The methods many data scientists currently use to coordinate these kinds of operations are often ad hoc and rely on making full, redundant copies of an entire dataset in their individual workspaces. This not only wastes storage, but also woefully restricts collaborations: users cannot easily share patches or modifications to datasets, users cannot easily track which versions of a dataset were used for certain experiments, and there is no easy way to determine who is using particular versions of a dataset. In short, there is at present poor support for a collaborative lifecycle management tool for data scientists in industry or academia.
To remedy this problem, a team of ISTC researchers has introduced DataHub, a hosted, collaborative and on-line analytics platform that allows users to easily upload, modify, query, and share datasets. The DataHub project is exploring a wide range of challenges including data cleaning, visualizations, data integration, and data ingestion. In developing DataHub, the researchers encountered a need to manage versioned data. We explored using traditional version control systems (VCS) such as git, but found that they have performance constraints for both very large files and a large number of files─two common scenarios in building a hosted data management platform.
Therefore, at the core of DataHub we are building a dataset branching system, Decibel. Decibel is a relational storage engine designed to manage large collections of versioned datasets. Conceptually, Decibel merges a traditional relational storage engine and query processor with the version control models from software version control systems like Git or Mercurial. In particular, Decibel allows users to create logical working copies of a dataset (i.e., a branch) based on a present or prior snapshot of the dataset state (i.e., a commit). Similar to software version control systems, Decibel allows users to merge datasets of different lineages (e.g.. create a commit or branch with multiple parents). Crucially, Decibel also exposes an API to query and modify data from either a single branch or across multiple branches.
Decibel, a dataset branching system, is a relational storage engine designed to manage large collections of versioned datasets. Conceptually, Decibel merges a traditional relational storage engine and query processor with the version control models from software version control systems like Git or Mercurial.
Decibel is designed to support a general-purpose versioning and provenance query language called VQuel. As a declarative query language, VQuel extends its traditional equivalents (e.g., Quel, SQL) by allowing users to specify some version or versions of database tables in their operations. For instance, considering the queries in the table below, users may perform a join or “diff” (difference) operation across two or more versions of a dataset.

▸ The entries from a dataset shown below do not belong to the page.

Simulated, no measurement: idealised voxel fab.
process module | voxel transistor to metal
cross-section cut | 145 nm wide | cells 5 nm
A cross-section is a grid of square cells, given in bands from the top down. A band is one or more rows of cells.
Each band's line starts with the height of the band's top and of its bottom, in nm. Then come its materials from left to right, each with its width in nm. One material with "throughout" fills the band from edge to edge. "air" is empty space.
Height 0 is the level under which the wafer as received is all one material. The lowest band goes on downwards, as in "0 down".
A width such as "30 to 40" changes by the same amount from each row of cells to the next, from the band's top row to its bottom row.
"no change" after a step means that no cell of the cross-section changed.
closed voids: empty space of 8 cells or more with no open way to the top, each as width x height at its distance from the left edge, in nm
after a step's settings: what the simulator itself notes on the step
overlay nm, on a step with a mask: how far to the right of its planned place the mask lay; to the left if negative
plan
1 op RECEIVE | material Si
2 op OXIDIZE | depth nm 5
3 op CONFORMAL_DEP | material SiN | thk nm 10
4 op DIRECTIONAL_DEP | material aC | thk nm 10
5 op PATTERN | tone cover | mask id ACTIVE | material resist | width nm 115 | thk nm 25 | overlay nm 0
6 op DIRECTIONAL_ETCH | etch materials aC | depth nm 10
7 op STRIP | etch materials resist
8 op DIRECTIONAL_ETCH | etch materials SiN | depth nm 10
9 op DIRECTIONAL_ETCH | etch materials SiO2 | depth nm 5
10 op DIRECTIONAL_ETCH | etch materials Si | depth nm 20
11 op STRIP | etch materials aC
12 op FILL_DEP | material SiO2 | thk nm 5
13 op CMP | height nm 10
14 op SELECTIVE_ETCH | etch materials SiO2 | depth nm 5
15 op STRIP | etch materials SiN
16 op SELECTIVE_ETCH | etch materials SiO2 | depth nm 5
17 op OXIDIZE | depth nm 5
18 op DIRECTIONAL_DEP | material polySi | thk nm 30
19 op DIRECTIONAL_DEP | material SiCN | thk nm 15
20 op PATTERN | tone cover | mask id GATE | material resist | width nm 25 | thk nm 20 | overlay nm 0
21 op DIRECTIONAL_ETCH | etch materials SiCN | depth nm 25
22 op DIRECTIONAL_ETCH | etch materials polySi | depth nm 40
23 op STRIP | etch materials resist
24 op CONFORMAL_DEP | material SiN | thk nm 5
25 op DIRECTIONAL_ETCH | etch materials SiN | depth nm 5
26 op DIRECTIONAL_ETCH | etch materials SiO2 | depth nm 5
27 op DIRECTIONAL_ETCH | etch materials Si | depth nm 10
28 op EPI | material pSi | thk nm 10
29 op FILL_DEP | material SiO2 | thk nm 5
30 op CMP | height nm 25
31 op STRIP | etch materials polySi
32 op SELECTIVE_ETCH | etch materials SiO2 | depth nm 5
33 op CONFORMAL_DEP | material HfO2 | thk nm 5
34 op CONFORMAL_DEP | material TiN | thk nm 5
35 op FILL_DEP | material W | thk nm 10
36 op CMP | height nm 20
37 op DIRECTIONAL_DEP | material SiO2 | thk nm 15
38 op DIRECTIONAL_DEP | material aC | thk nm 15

Beyond introducing the notion of a table version, VQuel also leverages version lineage to afford the user a richer set of queries they can perform. For instance, users can now ask questions like “Which versions contain a record with a particular primary key?” or “What are all the versions that contain over 100 records with a particular column value?” or “What was the last version of a table where some predicate is holds true?”
To support a broad range of versioned queries, choosing the right physical data layout is critical for achieving good performance and storage efficiency. Consider a naive physical design that stores each version in its entirety: if versions substantially overlap (which they generally will), such a scheme will be hugely wasteful of space. Moreover, data duplication could prove costly when performing cross-version operations, like diff, as it sacrifices the potential for shared computation for tuples that belong to multiple versions. When designing Decibel, we considered chiefly two different physical storage model designs: the “version-first” model and the “tuple-first” model. These two storage models were designed for two distinct subclasses of version queries.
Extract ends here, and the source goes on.